A. Roger Ekirch
Mutiny, Martyrdom, and National Identity in the Age of Revolution
THIS EVENT HAS BEEN CANCELED
March 16, 2017
7:00 PM ET
Harvard Book Store
1256 Massachusetts Ave., Cambridge, MA 02138
This event is free; no tickets are required.
Update: This event has been canceled due to winter storm travel complications. We apologize for any inconvenience, and we hope to reschedule.
Harvard Book Store and Mass Humanities welcome Virginia Tech professor A. ROGER EKIRCH—author of Bound for America, Birthright, and At Day’s Close—for a discussion of his latest book, American Sanctuary: Mutiny, Martyrdom, and National Identity in the Age of Revolution.
About American Sanctuary
A. Roger Ekirch’s American Sanctuary begins in 1797 with the bloodiest mutiny ever suffered by the Royal Navy—on the British frigate HMS Hermione, four thousand miles from England’s shores, off the western coast of Puerto Rico. In the midst of the most storied epoch in British seafaring history, the mutiny struck at the very heart of military authority and at Britain’s hierarchical social order. Revolution was in the air: America had won its War of Independence, the French Revolution was still unfolding, and a ferocious rebellion loomed in Ireland, with countless dissidents already arrested.

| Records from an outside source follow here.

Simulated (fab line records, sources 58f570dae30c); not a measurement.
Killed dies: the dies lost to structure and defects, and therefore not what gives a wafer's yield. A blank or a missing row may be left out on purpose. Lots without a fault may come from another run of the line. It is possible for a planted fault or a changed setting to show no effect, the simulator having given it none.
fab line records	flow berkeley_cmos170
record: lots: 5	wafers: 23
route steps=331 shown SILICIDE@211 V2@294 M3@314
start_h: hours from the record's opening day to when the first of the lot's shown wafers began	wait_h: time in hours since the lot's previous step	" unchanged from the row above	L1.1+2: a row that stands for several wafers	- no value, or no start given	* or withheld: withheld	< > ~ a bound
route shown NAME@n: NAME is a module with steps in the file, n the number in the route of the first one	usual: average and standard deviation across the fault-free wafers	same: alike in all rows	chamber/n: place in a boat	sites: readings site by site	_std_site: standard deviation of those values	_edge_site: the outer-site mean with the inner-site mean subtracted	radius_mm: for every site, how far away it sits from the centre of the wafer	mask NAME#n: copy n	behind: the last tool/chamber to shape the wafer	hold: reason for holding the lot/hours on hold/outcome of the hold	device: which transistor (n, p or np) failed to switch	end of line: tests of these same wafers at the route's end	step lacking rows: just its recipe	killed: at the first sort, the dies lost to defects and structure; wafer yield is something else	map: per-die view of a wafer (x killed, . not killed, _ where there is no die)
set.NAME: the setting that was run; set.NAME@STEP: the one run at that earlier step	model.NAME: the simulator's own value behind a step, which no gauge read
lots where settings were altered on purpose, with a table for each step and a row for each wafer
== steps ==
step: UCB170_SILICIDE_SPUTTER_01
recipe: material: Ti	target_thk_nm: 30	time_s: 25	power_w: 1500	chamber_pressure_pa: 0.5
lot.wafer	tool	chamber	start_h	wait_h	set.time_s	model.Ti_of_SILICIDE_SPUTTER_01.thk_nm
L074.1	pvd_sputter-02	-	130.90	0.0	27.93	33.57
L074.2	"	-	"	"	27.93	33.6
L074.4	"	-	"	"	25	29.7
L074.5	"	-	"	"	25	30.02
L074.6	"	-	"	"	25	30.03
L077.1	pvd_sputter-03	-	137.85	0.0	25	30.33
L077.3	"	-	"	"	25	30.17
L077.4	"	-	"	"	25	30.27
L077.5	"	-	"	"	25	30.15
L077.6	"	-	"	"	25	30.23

Most of the Hermione mutineers had scattered throughout the North Atlantic; one of them, Jonathan Robbins, had made his way to American shores, and the British were asking for his extradition. Robbins let it be known that he was an American citizen from Danbury, Connecticut, and that he had been impressed into service by the British.
John Adams, the Federalist successor to Washington as president, in one of the most catastrophic blunders of his administration, sanctioned Robbins’s extradition, according to the terms of the Jay Treaty of 1794. Convicted of murder and piracy by a court-martial in Jamaica, Robbins was sentenced by the British to death, hauled up on the fore yardarm of the frigate Acasta, blindfolded with his hands tied behind his back, and hanged.
Adams’s miscalculation ignited a political firestorm, only to be fanned by news of Robbins’s execution without his constitutional rights of due process and trial by jury. Thomas Jefferson, then vice president and leader of the emergent Republican Party, said, “No one circumstance since the establishment of our government has affected the popular mind more.” Congressional Republicans tried to censure Adams, and the Federalist majority, in a bitter blow to the president, were unable to muster a vote of confidence condoning Robbins’s surrender.
American Sanctuary brilliantly lays out in full detail the story of how the Robbins affair and the presidential campaign of 1800 inflamed the new nation and set in motion a constitutional crisis, resulting in Adams’s defeat and Jefferson’s election as the third president of the United States.
Ekirch writes that the aftershocks of Robbins’s martyrdom helped to shape the infant republic’s identity in the way Americans envisioned themselves. We see how the Hermione crisis led directly to the country’s historic decision to grant political asylum to refugees from foreign governments—a major achievement in fulfilling the resonant promise of American independence, as voiced by Tom Paine, to provide “an asylum for mankind.”
"Ekirch does an admirable job bringing to light this unfamiliar history, using it as a vehicle to describe the early state of American politics in postrevolutionary times . . . Readers will be treated to a concise, unique moment in the nation’s past that would have aftershocks for years to come." —Keith Klang, Library Journal
"Ekirch covers the murderous 1797 mutiny aboard HMS Hermione in all its drunken excess, tracks the worldwide hunt and capture of some of the perpetrators, and then offers a masterful dissection of the political consequences of the Robbins affair . . . The Robbins controversy featured arguments about alien rights, asylum, national identity, and the meaning and scope of American citizenship, all of which persist and all of which Ekirch handles with remarkable dexterity." —Kirkus, starred review
"Although Roger Ekirch brings to this fascinating account of mutiny, martyrdom, and politics in the early American Republic the imagination and flair of a seasoned novelist, he is actually a superb historian; and the story he tells about America as the asylum for the oppressed of the world two centuries ago is not only true but timely." —Gordon S. Wood, author of Empire of Liberty
Walking from the Harvard Square T station: 2 minutes
As you exit the station, reverse your direction and walk east along Mass. Ave. in front of the Cambridge Savings Bank. Cross Dunster St. and proceed along Mass. Ave for three more blocks. You will pass Au Bon Pain, JP Licks, and TD Bank. Harvard Book Store is located at the corner of Mass. Ave. and Plympton St.
Mass Humanities conducts and supports programs that use history, literature, philosophy, and the other humanities disciplines to enhance and improve civic life in Massachusetts. Learn more at masshumanities.org.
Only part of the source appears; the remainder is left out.